A.B. Yehoshua
(1936 - )
Avraham B. Yehoshua, known commonly as A.B. Yehoshua, is an Israeli novelist and playwright.
Yehoshua (born December 19, 1936) was born in Jerusalem. He
studied Hebrew literature and philosophy at the Hebrew University in
Jerusalem. He has taught at high-school and university levels, and taught
in Paris while living there from 1963 to 1967. He is a professor of
literature at Haifa University. Best known as a novelist and playwright,
A.B. Yehoshua is among the most widely recognized Israeli authors
internationally.
Described by The New York Times as "a kind of Israeli Faulkner," A.B.

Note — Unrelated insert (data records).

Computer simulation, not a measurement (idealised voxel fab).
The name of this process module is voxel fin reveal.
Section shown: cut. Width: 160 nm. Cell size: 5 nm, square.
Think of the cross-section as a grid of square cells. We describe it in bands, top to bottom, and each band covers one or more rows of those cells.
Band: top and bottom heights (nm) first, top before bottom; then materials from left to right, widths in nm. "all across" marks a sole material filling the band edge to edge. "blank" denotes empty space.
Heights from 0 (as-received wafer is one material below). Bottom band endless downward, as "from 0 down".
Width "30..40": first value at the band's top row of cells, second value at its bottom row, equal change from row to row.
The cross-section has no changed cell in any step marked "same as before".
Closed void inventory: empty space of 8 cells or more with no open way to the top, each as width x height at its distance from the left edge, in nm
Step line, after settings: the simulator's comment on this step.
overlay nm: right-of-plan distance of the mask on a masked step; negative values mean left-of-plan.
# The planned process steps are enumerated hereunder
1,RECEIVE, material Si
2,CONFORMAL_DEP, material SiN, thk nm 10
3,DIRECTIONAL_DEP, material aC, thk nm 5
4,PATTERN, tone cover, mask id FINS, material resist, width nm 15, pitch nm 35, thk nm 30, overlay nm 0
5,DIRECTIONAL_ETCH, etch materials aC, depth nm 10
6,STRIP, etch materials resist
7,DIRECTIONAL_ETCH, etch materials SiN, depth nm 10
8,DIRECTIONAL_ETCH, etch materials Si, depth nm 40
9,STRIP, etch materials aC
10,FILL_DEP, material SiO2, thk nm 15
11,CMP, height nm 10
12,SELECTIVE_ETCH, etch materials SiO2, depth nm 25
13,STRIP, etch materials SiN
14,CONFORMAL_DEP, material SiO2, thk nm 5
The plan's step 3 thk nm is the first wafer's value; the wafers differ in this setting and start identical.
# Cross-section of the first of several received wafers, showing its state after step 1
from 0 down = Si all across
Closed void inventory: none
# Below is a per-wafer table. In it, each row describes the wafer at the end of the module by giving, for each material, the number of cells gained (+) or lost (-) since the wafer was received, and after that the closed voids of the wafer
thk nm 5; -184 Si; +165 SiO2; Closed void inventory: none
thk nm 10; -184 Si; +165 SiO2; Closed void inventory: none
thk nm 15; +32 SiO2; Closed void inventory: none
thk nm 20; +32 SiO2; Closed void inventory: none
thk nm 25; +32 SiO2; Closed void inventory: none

Yehoshua's writing has established him as one of Israel's foremost
authors, a novelist with a particular gift for capturing the mood of
contemporary Israel. In a style which has been called "anti-stream of
consciousness," he explores the animal instincts which threaten the
facade of civilized people and examines their isolation from each other,
their community and themselves. The Financial Times said of Five
Seasons, "the novel succeeds in charting the ways in which grief and
passions cannot be cheated." The Village Voice wrote "Yehoshua's
stories find their way right into the unconscious ... Nobel prizes have
been given for less." In the words of critic Alan Lelchuk, A.B. Yehoshua
is "trying to break through the deeper circles of feeling, to meanings
beyond the cerebral or stale."
In 2005, he was voted the 77th-greatest Israeli of all time, in a poll by the Israeli news website Yediot Ahronoth.